This particular category means that the narrative is told by an external narrator (not one of the characters) and that they choose to tell the story by relating only that which a bystander might observe, without offering any insight into the thoughts of any of the characters.

In a novel, it combines all the limitations of prose with all the limitations of film, which means it leaves you with an awful lot of limitations. Now, limitations are not necessarily bad for art. The sonnet form is a set of limitations and there are some pretty good sonnets out there. But the novel form is limited enough without imposing further a priori restrictions on yourself.

Could there be a story that is best told strictly as observed by a bystander? Perhaps. But if you have such a story, you should decide that you are going to tell it strictly as a bystander should see it. You should not decide to write it to conform to some category of literary analysis. That is not what the categories of literary analysis are for. They are for the amusement literary analysts (and fodder for the classes of second-rate writing teachers).

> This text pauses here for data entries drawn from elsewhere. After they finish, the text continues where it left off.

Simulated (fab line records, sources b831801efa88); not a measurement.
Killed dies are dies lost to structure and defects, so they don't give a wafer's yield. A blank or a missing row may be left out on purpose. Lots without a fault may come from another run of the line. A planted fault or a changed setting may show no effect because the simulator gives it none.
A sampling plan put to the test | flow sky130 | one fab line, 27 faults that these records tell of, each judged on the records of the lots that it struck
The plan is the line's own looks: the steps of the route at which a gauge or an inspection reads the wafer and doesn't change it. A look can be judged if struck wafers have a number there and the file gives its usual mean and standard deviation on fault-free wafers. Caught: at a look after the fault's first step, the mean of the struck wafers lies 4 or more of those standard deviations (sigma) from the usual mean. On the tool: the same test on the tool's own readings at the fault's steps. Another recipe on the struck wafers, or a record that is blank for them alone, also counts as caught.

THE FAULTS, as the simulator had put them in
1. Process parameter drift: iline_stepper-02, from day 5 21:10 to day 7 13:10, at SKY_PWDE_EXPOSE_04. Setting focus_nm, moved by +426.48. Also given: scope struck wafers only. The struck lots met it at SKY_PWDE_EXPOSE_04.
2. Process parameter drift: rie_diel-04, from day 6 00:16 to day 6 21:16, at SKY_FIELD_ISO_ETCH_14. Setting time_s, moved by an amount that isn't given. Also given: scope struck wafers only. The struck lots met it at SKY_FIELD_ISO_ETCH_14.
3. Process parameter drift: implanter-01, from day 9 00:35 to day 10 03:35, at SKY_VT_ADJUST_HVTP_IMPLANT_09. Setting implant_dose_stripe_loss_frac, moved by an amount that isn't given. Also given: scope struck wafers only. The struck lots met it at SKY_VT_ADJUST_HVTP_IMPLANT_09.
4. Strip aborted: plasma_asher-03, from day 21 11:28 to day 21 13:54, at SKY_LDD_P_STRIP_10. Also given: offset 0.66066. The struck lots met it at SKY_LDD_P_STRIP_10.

Tell your story in the most effective way you can. Let the literary analysis wonks dissect it any way they like. They won't understand it anyway. Their analytical mindset makes it impossible for them to simply receive a story as an experience and enjoy it. They are not happy to watch a bird sing in a tree. They are not happy till the bird lies dead and dissected on the table, and the tree has been chopped into kindling.

Don't try to conform to any category of literary analysis. You might just as well walk around with a noose around your neck and a dagger pointed at your heart.